Nevada law gives developers extraordinary power to decide what a common-interest community will become before homeowners have any meaningful voice. NRS 116.2105(2) provides that “a declaration may contain other matters the declarant considers appropriate.” In practical terms, state law does not meaningfully ask whether an HOA should own, operate, subsidize, or become financially responsible for a particular amenity. It largely asks whether the developer placed that obligation in the declaration.


That no-limits approach is dangerous. It allows developers to attach venture-like obligations to homeownership without meaningful front-end review.

The problem is not that developers choose amenities. The problem is that Nevada law places few meaningful limits on what long-term obligations they can attach to homeownership.
The problem is not that developers choose amenities. The problem is that Nevada law places few meaningful limits on what long-term obligations they can attach to homeownership.

This post does not argue that every ambitious amenity must be prohibited. The first policy distinction should be between amenities funded as ordinary common expenses and amenities whose affordability depends on business assumptions, outside users, projected revenue, regulatory compliance, specialized operations, or future savings. Some amenities may be defensible if they are clearly funded, responsibly structured, and paired with a workable exit plan. Others may require heightened safeguards, separate ownership, voluntary participation, or may not belong in an HOA at all.
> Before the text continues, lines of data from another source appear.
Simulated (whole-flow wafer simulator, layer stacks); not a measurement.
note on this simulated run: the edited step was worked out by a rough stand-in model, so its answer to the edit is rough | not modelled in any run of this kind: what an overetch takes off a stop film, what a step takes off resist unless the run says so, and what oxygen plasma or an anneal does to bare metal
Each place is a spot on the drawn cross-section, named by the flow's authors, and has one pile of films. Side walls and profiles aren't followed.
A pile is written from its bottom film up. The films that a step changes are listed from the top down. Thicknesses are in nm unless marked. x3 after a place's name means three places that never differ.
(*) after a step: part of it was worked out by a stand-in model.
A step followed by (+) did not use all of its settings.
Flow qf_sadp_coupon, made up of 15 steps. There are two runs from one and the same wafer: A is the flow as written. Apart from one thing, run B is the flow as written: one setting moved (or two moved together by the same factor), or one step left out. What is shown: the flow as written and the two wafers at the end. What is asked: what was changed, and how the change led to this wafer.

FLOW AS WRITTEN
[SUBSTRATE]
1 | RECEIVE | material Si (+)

The line should not be drawn by developers alone.


More Than Just Home Sales

HOAs did not explode in popularity by accident. They expanded rapidly over recent decades because the structure serves powerful front-end interests. Developers package homes with amenities, design standards, private services, and a marketed lifestyle. Local governments approve growth while shifting some long-term infrastructure such as parks, streets, trails, lighting, and assoicated maintenance obligations away from public budgets and into private residential governance. Buyers see the immediate benefits: attractive entrances, maintained landscaping, recreation, neighborhood standards, and amenities that appear to support property values.



Cost vs value of attractive "lifestyle" amenities?
Cost vs value of attractive "lifestyle" amenities?

At the front end, the model can look sensible. The developer sells a planned community desired by consumers. The local government receives development and tax base. Buyers receive a finished neighborhood with services and amenities already attached.


But the same structure that makes amenities powerful sales tools can also shift long-term risk and value. That may be acceptable for ordinary common-area maintenance where the costs are transparent, reasonably manageable, and based on familiar obligations with a predictable operating history. A pool, trail, gate, clubhouse, or landscaped common area is one thing. Multiple golf courses, full-service restaurants, public-access parks, commercial-style service operations, or revenue-dependent amenities, if ultimately the financial responsibility of owners, are something else.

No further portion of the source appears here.